NYT: “One reason the run-up in taxes looks good is because the past five years looked so bad. Revenues are up, but they have lagged well behind economic growth.”
Only people with their heads completely buried in the sand could possibly think that the last five years have been “bad”. We had a stable economy in spite of an attack that struck at the heart of Wall Street, two wars, and several major natural disasters in the country. 9/11 alone, according to information put out by CNN, ripped $3 trillion (yes, that’s trillion with a “t”) out of our economy in stock losses alone when the market opened again the following week.
The fact that we did NOT go into a major depression is GREAT news, not “bad”. But that would be giving too much credit to the idea of tax rate decreases. Can’t let all those rich people get too much money, you know! They might actually start hiring people, and where would the Welfare State be then?

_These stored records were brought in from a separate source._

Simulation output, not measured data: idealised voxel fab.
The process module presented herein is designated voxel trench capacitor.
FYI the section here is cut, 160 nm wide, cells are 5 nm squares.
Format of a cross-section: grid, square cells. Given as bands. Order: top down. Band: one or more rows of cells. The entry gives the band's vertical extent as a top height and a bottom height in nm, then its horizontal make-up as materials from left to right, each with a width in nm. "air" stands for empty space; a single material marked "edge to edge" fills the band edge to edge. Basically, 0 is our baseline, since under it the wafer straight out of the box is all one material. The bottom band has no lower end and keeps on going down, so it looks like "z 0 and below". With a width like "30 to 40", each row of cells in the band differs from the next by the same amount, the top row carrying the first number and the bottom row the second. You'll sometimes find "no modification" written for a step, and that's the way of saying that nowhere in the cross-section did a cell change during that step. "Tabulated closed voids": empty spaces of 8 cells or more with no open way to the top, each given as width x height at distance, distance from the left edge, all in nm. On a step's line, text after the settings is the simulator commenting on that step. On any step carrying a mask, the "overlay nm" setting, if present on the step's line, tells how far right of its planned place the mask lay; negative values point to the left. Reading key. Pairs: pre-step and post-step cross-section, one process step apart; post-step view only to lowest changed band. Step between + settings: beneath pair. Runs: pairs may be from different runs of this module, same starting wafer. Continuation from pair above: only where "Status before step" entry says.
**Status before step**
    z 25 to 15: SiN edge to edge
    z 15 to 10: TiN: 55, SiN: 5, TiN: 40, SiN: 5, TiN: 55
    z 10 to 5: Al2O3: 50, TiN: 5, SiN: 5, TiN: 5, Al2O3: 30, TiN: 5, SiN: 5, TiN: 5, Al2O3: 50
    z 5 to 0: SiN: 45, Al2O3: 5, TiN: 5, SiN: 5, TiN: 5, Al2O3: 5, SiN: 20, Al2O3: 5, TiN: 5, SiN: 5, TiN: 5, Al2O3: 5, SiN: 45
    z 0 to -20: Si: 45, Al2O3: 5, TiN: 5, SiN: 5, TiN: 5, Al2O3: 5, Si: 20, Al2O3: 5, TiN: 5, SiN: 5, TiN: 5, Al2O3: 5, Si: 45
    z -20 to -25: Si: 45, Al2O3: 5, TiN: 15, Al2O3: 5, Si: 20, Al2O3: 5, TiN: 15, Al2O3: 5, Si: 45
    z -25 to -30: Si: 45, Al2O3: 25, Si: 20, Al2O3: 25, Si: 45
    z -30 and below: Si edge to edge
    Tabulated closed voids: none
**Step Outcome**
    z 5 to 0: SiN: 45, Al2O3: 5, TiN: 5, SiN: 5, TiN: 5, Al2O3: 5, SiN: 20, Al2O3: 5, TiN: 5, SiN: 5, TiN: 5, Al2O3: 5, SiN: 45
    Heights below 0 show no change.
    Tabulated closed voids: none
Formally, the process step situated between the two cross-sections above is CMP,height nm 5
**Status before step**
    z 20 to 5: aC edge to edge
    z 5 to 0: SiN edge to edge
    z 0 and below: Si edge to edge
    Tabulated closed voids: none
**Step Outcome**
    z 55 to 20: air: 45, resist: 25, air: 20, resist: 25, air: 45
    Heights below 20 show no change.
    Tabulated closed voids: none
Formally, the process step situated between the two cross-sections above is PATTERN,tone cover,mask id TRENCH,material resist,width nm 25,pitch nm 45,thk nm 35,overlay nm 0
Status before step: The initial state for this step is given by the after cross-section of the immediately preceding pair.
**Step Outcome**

The people who feel guilty that they have money and therefore seek to be redeemed by supporting laws that redistribute wealth, are people who themselves aren’t letting go of their money. So it is a double guilt, once guilty for being wealthy, second time guilty for not wanting to let that wealth go. Mohammed Atta and Co faced the same dilemma when they visited Los Vegas. Once sinned for being in America, twice sinned for liking being in America.
They’re willing to do a lot, and make you pay a lot, to expunge their guilt.
Funny thing about liberal guilt; it never gets expunged.
Of course it can’t be expunged, it is a perpetual motion device.